Xi and Putin Pitch a Post-Western World: Inside the Tianjin Summit

Xi and Putin Pitch a PostWestern World

A stage set for multipolarity

In the northern Chinese city of Tianjin, Xi Jinping hosted more than 20 world leaders for the Shanghai Cooperation Organisation (SCO) summit.

It’s a gathering that looked less like a regional security forum and more like a geopolitical coming-out party for Beijing’s vision of a new global order. Sitting shoulder-to-shoulder with Vladimir Putin and joined by India’s Narendra Modi, Xi outlined a plan for what he called “equal and orderly multi-polarization,” a veiled but unmistakable repudiation of the U.S.-led system that has structured international politics since 1945.

The imagery mattered as much as the speeches: the leaders of China, Russia, and India walking together, hands briefly locked, as television cameras broadcasted a tableau of solidarity to a world where economic nationalism, tariffs, and war have eroded post-Cold War certainties.
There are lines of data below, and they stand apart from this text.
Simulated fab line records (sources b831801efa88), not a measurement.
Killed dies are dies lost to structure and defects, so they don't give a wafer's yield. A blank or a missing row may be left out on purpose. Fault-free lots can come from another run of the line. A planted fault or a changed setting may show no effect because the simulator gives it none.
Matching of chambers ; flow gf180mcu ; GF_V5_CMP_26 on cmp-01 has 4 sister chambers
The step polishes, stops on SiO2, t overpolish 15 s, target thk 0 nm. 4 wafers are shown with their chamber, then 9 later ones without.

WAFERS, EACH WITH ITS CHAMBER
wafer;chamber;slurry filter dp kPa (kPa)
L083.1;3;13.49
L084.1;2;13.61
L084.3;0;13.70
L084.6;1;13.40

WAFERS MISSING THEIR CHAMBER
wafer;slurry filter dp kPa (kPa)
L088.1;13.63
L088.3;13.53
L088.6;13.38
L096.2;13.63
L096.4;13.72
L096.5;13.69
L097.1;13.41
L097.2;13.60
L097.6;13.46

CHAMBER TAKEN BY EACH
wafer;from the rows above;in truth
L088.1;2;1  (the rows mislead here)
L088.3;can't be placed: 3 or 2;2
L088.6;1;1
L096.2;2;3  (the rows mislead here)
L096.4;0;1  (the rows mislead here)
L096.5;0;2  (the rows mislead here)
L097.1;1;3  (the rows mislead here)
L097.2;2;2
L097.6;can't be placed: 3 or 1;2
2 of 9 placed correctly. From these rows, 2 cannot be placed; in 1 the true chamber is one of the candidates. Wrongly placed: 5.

Xi’s blueprint for the “Global South”

Xi’s message was clear: the rules should no longer be crafted in Washington or Brussels but recalibrated to reflect the majority world. He pledged billions in aid and loans to SCO nations, proposed an SCO development bank, and floated the idea of a shared artificial intelligence research hub. By explicitly framing these initiatives as “true multilateralism,” Xi cast the summit not just as an alliance meeting but as the launchpad for a new governing architecture centered in Eurasia.

The strategy hinges on a powerful logic: the “Global South” encompasses most of the world’s population and a majority of UN member states. Why, Xi asked implicitly, should a handful of wealthy Western democracies dictate the rules for all? His answer is a Sino-centric alternative—part financial bloc, part tech incubator, part political counterweight.

Putin’s harmonized grievance

Putin, still locked in the Ukraine war’s long tail, doubled down on his familiar narrative: NATO expansion provoked conflict, and the Euro-Atlantic security system is fundamentally broken. Casting the SCO as Eurasia’s answer to NATO, he claimed it could offer a “new system of stability” free from U.S. dominance.

That framing neatly dovetails with Xi’s in both cases, the target is not just Washington but the legitimacy of the Western-built post-war order. What Xi offers as a blueprint for development, Putin frames as a security bulwark. Together, they weave economic grievance with geopolitical grievance, each reinforcing the other.

Modi’s careful balancing act

India’s Narendra Modi attended his first China visit in seven years, a subtle but symbolic recalibration after years of frozen ties over border disputes and Beijing’s close partnership with Pakistan. His presence offered Xi and Putin a crucial photo opportunity. Yet Modi’s diplomacy reflected India’s hedging instincts: while tariffs from the U.S. have strained Delhi-Washington ties, India is still wary of being absorbed into China’s orbit. His posture was one of participation without full alignment, signaling India’s desire to be courted rather than claimed as per the New York Times.

Why this moment matters

For years, Beijing has rolled out initiatives with sweeping titles, the Belt and Road, the Global Security Initiative, the Global Development Initiative. What made Tianjin different was not just the policy packages, but the convergence of personalities and politics that hinted at a coalition-in-formation. Trump’s tariff shocks have dislocated traditional alliances and Xi is seizing that vacuum, using Putin’s estrangement from the West and Modi’s transactional pragmatism to reposition China as the anchor of a reshaped order.

Of course, the fractures remain obvious. China and India have fought bloody border skirmishes; Russia’s economic over-dependence on China leaves it more junior partner than equal; and many SCO states see membership as insurance rather than genuine ideological commitment. Still, the summit captured momentum, a generational moment where the “post-Western” conversation moved from academic conferences to televised reality.

The world after Tianjin

Whether the SCO becomes a fully fledged counterweight to NATO and the G7, or simply a diplomatic talk shop, will depend on whether Xi can sustain the coalition beyond subsidies and symbolism. But as tanks roll in Ukraine and tariffs multiply across continents, the Tianjin summit signals something more unsettling: for much of the world, Washington’s word no longer carries the final authority.

In Xi’s telling, the world is no longer bipolar or unipolar, it is something else entirely, something undefined but decidedly not American. The open question is whether this vision reflects the birth of a durable multipolar system or simply a transactional alignment of states bound more by resentment of the West than by coherence of purpose.